RFR: 8312213: Remove unnecessary TEST instructions on x86 when flags reg will already be set [v4]
Jorn Vernee
jvernee at openjdk.org
Mon Aug 7 06:50:37 UTC 2023
On Fri, 4 Aug 2023 15:58:02 GMT, Tobias Hotz <duke at openjdk.org> wrote:
>> This patch adds peephole rules to remove TEST instructions that operate on the result and right after a AND, XOR or OR instruction.
>> This pattern can emerge if the result of the and is compared against two values where one of the values is zero. The matcher does not have the capability to know that the instruction mentioned above also set the flag register to the same value.
>> According to https://www.felixcloutier.com/x86/and, https://www.felixcloutier.com/x86/xor, https://www.felixcloutier.com/x86/or and https://www.felixcloutier.com/x86/test the flags are set to same values for TEST, AND, XOR and OR, so this should be safe.
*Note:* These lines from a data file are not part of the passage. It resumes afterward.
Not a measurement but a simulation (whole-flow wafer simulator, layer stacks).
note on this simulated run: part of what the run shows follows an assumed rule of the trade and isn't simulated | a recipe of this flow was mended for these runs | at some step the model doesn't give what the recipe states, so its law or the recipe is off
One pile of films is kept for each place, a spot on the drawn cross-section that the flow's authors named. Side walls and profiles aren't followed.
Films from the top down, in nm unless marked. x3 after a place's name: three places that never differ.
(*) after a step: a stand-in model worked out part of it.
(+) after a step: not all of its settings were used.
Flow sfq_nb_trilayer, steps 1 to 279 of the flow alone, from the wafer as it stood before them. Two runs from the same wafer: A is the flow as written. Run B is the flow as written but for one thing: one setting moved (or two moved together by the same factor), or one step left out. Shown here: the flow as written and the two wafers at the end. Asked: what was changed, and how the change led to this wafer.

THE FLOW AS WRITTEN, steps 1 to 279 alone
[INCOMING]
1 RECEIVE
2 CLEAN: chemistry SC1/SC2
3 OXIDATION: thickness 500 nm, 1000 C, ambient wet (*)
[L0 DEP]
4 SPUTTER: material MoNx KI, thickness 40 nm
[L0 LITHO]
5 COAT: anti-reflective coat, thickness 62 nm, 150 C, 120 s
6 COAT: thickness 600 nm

>> By adding peephole rules to remove the TEST instructions, the resulting assembly code can be shortend and a small speedup can be observed:
>> Results on Intel Core i5-8250U CPU
>> Before this patch:
>>
>> Benchmark Mode Cnt Score Error Units
>> TestRemovalPeephole.benchmarkAndTestFusableInt avgt 8 182.353 ± 1.751 ns/op
>> TestRemovalPeephole.benchmarkAndTestFusableIntSingle avgt 8 1.110 ± 0.002 ns/op
>> TestRemovalPeephole.benchmarkAndTestFusableLong avgt 8 212.836 ± 0.310 ns/op
>> TestRemovalPeephole.benchmarkAndTestFusableLongSingle avgt 8 2.072 ± 0.002 ns/op
>> TestRemovalPeephole.benchmarkOrTestFusableInt avgt 8 72.052 ± 0.215 ns/op
>> TestRemovalPeephole.benchmarkOrTestFusableIntSingle avgt 8 1.406 ± 0.002 ns/op
>> TestRemovalPeephole.benchmarkOrTestFusableLong avgt 8 113.396 ± 0.666 ns/op
>> TestRemovalPeephole.benchmarkOrTestFusableLongSingle avgt 8 1.183 ± 0.001 ns/op
>> TestRemovalPeephole.benchmarkXorTestFusableInt avgt 8 88.683 ± 2.034 ns/op
>> TestRemovalPeephole.benchmarkXorTestFusableIntSingle avgt 8 1.406 ± 0.002 ns/op
>> TestRemovalPeephole.benchmarkXorTestFusableLong avgt 8 113.271 ± 0.602 ns/op
>> TestRemovalPeephole.benchmarkXorTestFusableLongSingle avgt 8 1.183 ± 0.001 ns/op
>>
>> After this patch:
>>
>> Benchmark Mode Cnt Score Error Units Change
>> TestRemovalPeephole.benchmarkAndTestFusableInt avgt 8 141.615 ± 4.747 ns/op ~29% faster
>> TestRemovalPeephole.benchmarkAndTestFusableIntSingle avgt 8 1.110 ± 0.002 ns/op (unchanged)
>> TestRemovalPeephole.benchmarkAndTestFusableLong avgt 8 213.249 ± 1.094 ns/op (unchanged)
>> TestRemovalPeephole.bench...
>
> Tobias Hotz has updated the pull request incrementally with one additional commit since the last revision:
>
> Exchange and for or in the tests
>
> and will get matched to a test_reg_reg, so it was pointless
Thanks for the updated version. (Sorry that it took me a while to get back to this)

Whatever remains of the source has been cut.